Phase 1: Parse

Here is documentation describing how we parse .mm scripts.

The Grammar

whamm.pest

whamm!'s grammar is written using the Pest parser generator Rust library, which uses Parsing Expression Grammars (PEG) as input. Reading the Pest book first will inform how to read the whamm.pest grammar.

Pest parses a passed .mm script and creates a set of matched Rules that are then traversed in the whamm_parser.rs to generate whamm!'s Abstract Syntax Tree (AST). These Rules correspond to the naming used in the whamm.pest grammar.

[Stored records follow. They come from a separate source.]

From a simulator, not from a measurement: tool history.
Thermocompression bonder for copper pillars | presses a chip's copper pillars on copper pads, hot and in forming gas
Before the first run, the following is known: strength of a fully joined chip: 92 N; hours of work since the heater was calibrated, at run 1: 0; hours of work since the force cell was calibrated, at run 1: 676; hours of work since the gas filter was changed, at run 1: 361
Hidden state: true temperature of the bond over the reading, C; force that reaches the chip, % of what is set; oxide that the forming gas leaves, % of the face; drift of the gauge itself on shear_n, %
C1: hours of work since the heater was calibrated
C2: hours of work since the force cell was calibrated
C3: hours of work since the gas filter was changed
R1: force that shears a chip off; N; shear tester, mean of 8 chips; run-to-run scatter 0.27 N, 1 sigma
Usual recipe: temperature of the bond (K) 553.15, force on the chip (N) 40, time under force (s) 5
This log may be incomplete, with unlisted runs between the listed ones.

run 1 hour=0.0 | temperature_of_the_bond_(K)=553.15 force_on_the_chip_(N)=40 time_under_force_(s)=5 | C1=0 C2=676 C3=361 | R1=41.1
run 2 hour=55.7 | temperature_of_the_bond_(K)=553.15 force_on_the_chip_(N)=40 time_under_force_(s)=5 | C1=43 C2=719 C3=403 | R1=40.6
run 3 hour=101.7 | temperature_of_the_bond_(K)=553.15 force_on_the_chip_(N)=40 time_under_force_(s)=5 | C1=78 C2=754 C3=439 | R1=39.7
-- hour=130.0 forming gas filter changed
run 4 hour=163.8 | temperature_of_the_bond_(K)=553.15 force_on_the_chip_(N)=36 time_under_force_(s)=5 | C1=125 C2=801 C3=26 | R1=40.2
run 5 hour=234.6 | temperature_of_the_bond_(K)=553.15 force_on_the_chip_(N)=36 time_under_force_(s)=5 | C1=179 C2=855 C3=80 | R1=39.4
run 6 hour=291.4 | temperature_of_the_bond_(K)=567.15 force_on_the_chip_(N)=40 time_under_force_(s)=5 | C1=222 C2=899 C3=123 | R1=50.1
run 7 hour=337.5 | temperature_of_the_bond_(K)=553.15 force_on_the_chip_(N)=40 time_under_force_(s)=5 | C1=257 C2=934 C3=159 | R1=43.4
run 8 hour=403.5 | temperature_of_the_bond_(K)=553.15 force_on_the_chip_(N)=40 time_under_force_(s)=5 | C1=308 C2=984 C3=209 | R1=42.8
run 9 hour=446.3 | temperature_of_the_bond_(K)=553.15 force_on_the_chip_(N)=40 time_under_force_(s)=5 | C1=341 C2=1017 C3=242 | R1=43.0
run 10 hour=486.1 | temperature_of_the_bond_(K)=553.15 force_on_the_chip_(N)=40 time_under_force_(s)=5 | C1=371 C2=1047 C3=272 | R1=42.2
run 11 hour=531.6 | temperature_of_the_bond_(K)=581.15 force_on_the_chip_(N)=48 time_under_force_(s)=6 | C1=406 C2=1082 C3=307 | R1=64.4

The logic for creating the AST from the Pest Rules can be followed by starting at the parsing entrypoint: the parse_script function found in the whamm_parser.rs file.

The Abstract Syntax Tree (AST)

We use an AST to represent the .mm script after parsing. This AST is leveraged in different ways for each of the subsequent compiler phases.

During verification, the AST is used to build the SymbolTable and perform type checking.

While translating the AST into the injection strategy's representation, the AST is visited and restructured in a way that is simpler to compile for each strategy. Each node contains new data unique to each strategy that is helpful while emitting.

While emitting, the simpler AST variation mentioned above is used to lookup global statements and iterate over probe definitions to inject them into locations-of-interest in the Wasm program.